It looks like the mouse goes erratic in some cases. I have a PCB open right now in front of me. If I go over the PCB carefully to be sure that the mouse wheel doesn’t spin, then it’s fine. Now if I’m trying to move slightly, the pcb goes to its smallest zoom factor, and I have a post stamp like picture (see first picture). Now if I move carefully to try to zoom in, I get a kind of rotated Ukrainian flag (see second picture) which is the tiny blue border of a mounting hole. If I stop Kicad and then restart it, I get a more normal behavior, but the steps are still huge, 5 steps per decade. So basically even when it works normally, the steps are huge. I have checked the forum history and this has been asked a few times. Programmatically, I suppose it would just be a matter of adding a few intermediate values in an enumeration, so I don’t think it’s a big deal. Adding preferences would probably need some more work. Is that kind of preference planned in a later version?
After reading the above there is:
One bug: mouse becomes erratic
One feature request: ability to have more intermediate values in the zoom menu.
I use a trackball without a wheel, and I am not the best person to answer your question. But I hate to see an honest question go un-answered. The default keyboard shortcut keys are F1 for zoom in at cursor and F2 for zoom out at cursor. I use those all the time (although I am using a nightly build version of Kicad.) Have you tried those shortcut keys?
Adding: Yes I just confirmed that hitting either key 5x gives me about a 10x zoom. But at least it does not take me 10 years to do that.
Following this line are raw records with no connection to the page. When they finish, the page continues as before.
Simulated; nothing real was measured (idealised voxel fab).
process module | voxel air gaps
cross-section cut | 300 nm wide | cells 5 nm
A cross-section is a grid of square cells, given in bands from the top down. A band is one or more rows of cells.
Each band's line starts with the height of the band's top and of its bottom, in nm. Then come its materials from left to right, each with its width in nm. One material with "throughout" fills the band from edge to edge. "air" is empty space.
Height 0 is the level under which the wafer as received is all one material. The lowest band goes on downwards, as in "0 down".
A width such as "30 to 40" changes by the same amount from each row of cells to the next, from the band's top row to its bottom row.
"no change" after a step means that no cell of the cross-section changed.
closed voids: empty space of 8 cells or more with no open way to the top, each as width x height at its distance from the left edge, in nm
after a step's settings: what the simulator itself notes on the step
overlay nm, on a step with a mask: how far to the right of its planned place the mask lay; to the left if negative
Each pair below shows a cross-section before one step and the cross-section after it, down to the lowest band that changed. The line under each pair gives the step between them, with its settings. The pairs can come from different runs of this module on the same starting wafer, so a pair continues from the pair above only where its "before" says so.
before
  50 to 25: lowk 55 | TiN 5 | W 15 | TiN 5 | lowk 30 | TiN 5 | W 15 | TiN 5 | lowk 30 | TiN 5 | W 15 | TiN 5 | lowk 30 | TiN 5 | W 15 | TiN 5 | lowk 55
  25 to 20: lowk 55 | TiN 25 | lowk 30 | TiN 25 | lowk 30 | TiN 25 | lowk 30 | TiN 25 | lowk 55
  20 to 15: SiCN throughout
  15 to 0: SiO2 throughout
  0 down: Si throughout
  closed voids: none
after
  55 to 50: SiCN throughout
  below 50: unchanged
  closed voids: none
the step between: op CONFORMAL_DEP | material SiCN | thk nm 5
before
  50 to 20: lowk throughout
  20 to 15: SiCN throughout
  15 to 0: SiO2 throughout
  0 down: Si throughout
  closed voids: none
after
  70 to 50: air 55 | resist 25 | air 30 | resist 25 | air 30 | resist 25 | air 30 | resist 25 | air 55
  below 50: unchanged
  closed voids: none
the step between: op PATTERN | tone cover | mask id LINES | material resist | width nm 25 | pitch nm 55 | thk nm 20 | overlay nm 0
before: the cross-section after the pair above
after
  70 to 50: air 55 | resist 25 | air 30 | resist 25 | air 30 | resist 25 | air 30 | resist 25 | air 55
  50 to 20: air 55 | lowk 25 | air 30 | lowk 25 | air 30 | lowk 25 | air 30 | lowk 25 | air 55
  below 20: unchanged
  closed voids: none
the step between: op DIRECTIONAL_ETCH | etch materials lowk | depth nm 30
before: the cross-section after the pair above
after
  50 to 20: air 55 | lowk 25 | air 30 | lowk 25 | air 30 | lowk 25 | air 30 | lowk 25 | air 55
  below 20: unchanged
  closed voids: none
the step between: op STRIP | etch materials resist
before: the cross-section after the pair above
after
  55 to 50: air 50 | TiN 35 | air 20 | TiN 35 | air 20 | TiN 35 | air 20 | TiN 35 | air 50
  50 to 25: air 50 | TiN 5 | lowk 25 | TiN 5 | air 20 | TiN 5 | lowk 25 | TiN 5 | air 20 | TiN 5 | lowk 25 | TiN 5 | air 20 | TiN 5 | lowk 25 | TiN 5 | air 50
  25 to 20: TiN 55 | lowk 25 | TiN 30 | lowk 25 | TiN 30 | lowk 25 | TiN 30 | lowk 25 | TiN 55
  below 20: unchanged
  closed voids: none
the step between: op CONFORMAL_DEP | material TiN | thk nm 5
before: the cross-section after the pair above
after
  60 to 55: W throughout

With a little bit of math I would say it takes 5 years.
I can’t say anything about the erratic behaviour, especially when I don’t see any pictures.
In 5.99 it’s possible to set zoom “acceleration” (faster mouse wheel scrolling = faster zooming) and “speed” (zoom step amount). It affects only mouse zooming, not F1/F2 shortcut zooming.
I can’t say anything about the erratic behaviour, especially when I don’t see any pictures.
The point is that there is no way to take pictures. Imagine what you do with your mouse wheel to increase the zoom by 1 step (1.58). Usually moving the mouse just slightly increase the zoom by 1.58x. Now the erratic behavior is when this tiny step makes it change from 0.31to 3142. and the opposite slight movement makes it change back from 3142 to 0.31.
Let’s try pictures if you want:
First picture, the zoom is 0.31
Now I set the mouse over the mounting hole, and I try to slightly move the mouse forward to increase the zoom factor, and I get this:
This rotated Ukrainian flag exists at the limit of the plated hole. Look at the GND label, move to the north-east and after the end of the yellow zone, you have a grayish yellow zone and then a tiny blue zone. If you still increase the zoom, you get the picture above.
I have nothing against it, but the problem is that the zoom moves sometimes from its minimal (0.31) to its maximal value (3100 and some) without intermediate values.
And beside this, I understand that with keys, you can live with huge increments like this 10^0.2 factor, but with the mouse wheel, I would expect something smoother, like 5%. I find it simply too jumpy.
I suppose you use a normal mouse with a scroll wheel, and you try to zoom with the scroll wheel, and the scroll wheel works properly with other applications (so that it’s guaranteed that it normally doesn’t give more than one “click” at the time). Notice that the last one - the amount of scroll clicks - may be defined outside KiCad:
but at least for me it doesn’t seem to affect KiCad.
This shouldn’t happen, and I don’t know why it happens to you. There may be something with the mouse device drivers or something like that.
Thanks for your reply. 2 things:
This happens only in Kicad, all the other application work fine. Another graphical program I use quite often is CamBam (CNC machining), and I have no issue. Therefore I don’t want to alter the mouse behavior otherwise all the other applications would be affected.
I have many mice around, all of them Logitech. It doesn’t change anything.